-----Original Message-----
From: Dexuan Cui [mailto:decui@microsoft.com]
Sent: Wednesday, February 20, 2019 2:12 PM
To: Dave Jiang <dave.jiang(a)intel.com>; Vishal Verma
<vishal.l.verma(a)intel.com>; Dan Williams <dan.j.williams(a)intel.com>;
linux-nvdimm(a)lists.01.org; Michael Kelley <mikelley(a)microsoft.com>; Qi,
Fuli/斉 福利 <qi.fuli(a)fujitsu.com>; Johannes Thumshirn <jthumshirn(a)suse.de>
Subject: [ndctl PATCH v2 4/4] ndctl, monitor: support NVDIMM_FAMILY_HYPERV
Currently "ndctl monitor" fails for NVDIMM_FAMILY_HYPERV due to
"no smart support".
NVDIMM_FAMILY_HYPERV doesn't use ND_CMD_SMART to get the health info.
Instead, it uses ND_CMD_CALL, so the checking here can't apply,and it
doesn't support threshold alarms -- actually it only supports one event:
ND_EVENT_HEALTH_STATE.
See
http://www.uefi.org/RFIC_LIST ("Virtual NVDIMM 0x1901").
Let's skip the unnecessary checking for NVDIMM_FAMILY_HYPERV, and make
sure we only monitor the "dimm-health-state" event and ignore the others.

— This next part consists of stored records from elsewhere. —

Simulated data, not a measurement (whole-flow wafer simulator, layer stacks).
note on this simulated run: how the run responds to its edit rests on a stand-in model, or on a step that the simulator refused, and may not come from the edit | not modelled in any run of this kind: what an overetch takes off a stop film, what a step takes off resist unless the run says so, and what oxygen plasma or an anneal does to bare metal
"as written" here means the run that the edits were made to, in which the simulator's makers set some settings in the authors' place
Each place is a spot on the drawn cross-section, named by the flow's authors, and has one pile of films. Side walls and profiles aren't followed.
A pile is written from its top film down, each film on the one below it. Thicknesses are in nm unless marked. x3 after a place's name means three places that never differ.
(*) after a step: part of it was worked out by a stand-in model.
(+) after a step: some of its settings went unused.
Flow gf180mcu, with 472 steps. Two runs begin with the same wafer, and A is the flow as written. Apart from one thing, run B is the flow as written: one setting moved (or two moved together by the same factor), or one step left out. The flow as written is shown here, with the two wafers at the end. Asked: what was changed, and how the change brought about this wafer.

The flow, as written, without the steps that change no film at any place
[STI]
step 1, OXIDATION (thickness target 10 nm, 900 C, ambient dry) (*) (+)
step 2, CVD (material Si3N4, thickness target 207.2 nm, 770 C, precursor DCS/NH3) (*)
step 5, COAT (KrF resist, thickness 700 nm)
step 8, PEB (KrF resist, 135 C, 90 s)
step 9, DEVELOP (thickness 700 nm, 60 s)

With the patch, when an error happens, we log it with such a message:
{"timestamp":"1550547497.431731497","pid":1571,"event":
{"dimm-health-state":true},"dimm":{"dev":"nmem1",
"id":"04d5-01-1701-01000000","handle":1,"phys_id":0,
"health":{"health_state":"fatal","shutdown_count":8}}}
Here the meaningful info is:
"health":{"health_state":"fatal","shutdown_count":8}
Signed-off-by: Dexuan Cui <decui(a)microsoft.com>
---
ndctl/monitor.c | 42 +++++++++++++++++++++++++++++++++++-------
1 file changed, 35 insertions(+), 7 deletions(-)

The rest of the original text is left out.